Walking Dead “Pretty Much Dead Already”

Walking Dead
’s second season may not always play by the rules, but dammit, it gets results. While this season has had its share of problems (mostly stemming from the characters’ refusal to act anything like actual people), the writing staff nails the story’s meat. This, along with some fantastic directing and a cast that’s willing to humor the writers’ crazed notions of character, makes “Pretty Much Dead Already” a seasonal high point.

The show starts off with all secrets on the table. Rick and co. know about the barn, Lori tells Rick about her affair and pregnancy, and Shane knows that his brain waved bye-bye a little over a year ago. It’s a good set up, because “Pretty Much Dead Already” must tie up loose ends and then fray them for the season’s second half.

Most of the episode is typical Dead. Rick continues to negotiate with Hershel, busting out big guns, like “my wife’s pregnant” to guy who still refers to his daughter’s boyfriend as “that Asian boy.” Needless to say, he’s not very reasonable. Shane takes a more direct approach and begins his coup to take the farm from Hershel–or at least, threaten him into allowing them to stay. Meanwhile, Daryl continues to look for Sophia, the reason were still at this place. People do things, but they seem completely separate from the needs of the group.

After 40 minutes of tense discussion, all points converge at the barn. Shane’s attack is an outburst of violence that Hershel has been absent to–and what he’s been avoiding. Hershel’s realizes his fears, however, when Shane takes out the barn, which houses Hershel’s undead wife and son. His belief that walkers are sick people is shot down before his eyes.

Then little Sophia lurches from the barn, challenging Rick and Shane’s notion of walker sympathy, as well as subverting the plot. Sophia’s undead state isn’t the disappointment it should be. We’ve wasted seven episodes to find her, but all the characters are now on the same level, with all personal philosophies challenged and broken. Shane no longer seems to dismiss his outright prejudice of walkers; Rick picks up the slack and kills without mercy.

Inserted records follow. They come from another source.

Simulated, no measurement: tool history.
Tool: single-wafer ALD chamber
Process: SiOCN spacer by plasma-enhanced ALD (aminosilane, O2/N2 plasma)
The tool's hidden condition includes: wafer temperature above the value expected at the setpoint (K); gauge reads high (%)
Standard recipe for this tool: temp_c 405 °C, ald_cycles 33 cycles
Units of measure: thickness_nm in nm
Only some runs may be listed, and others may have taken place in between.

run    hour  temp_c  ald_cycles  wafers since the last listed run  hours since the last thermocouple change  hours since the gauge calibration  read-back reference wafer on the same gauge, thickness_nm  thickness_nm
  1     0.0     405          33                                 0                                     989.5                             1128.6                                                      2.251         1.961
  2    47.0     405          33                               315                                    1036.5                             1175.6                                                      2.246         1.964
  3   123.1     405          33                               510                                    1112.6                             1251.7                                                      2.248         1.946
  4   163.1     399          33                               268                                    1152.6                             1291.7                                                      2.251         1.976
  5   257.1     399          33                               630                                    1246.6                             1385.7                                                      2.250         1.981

This moment offered one of the best scenes of this or any show this fall. It was emotionally tense, dramatically effective, and downright scary. Director Michelle MacLaren milks this one for all its slow motion glory, capturing Shane’s intensity, Hershel’s shame, and Rick’s determination. She plays Sophia’s appearance for sentiment, making her seem more human than monster. MacLaren frames tough question, giving Rick the opportunity to deliver the hard answer.

Rick’s ownership of the final blow clears things up magnificently. He steps forward as the leader, Shane shows that he may still have some humanity, and the rest are left all but entirely broken. Now on the same level, the characters can now rally around this one moment to provide stable characterizations. If the writing staff can relate each of their issues to this singular moment, these characters may gain some consistency and the show can move forward.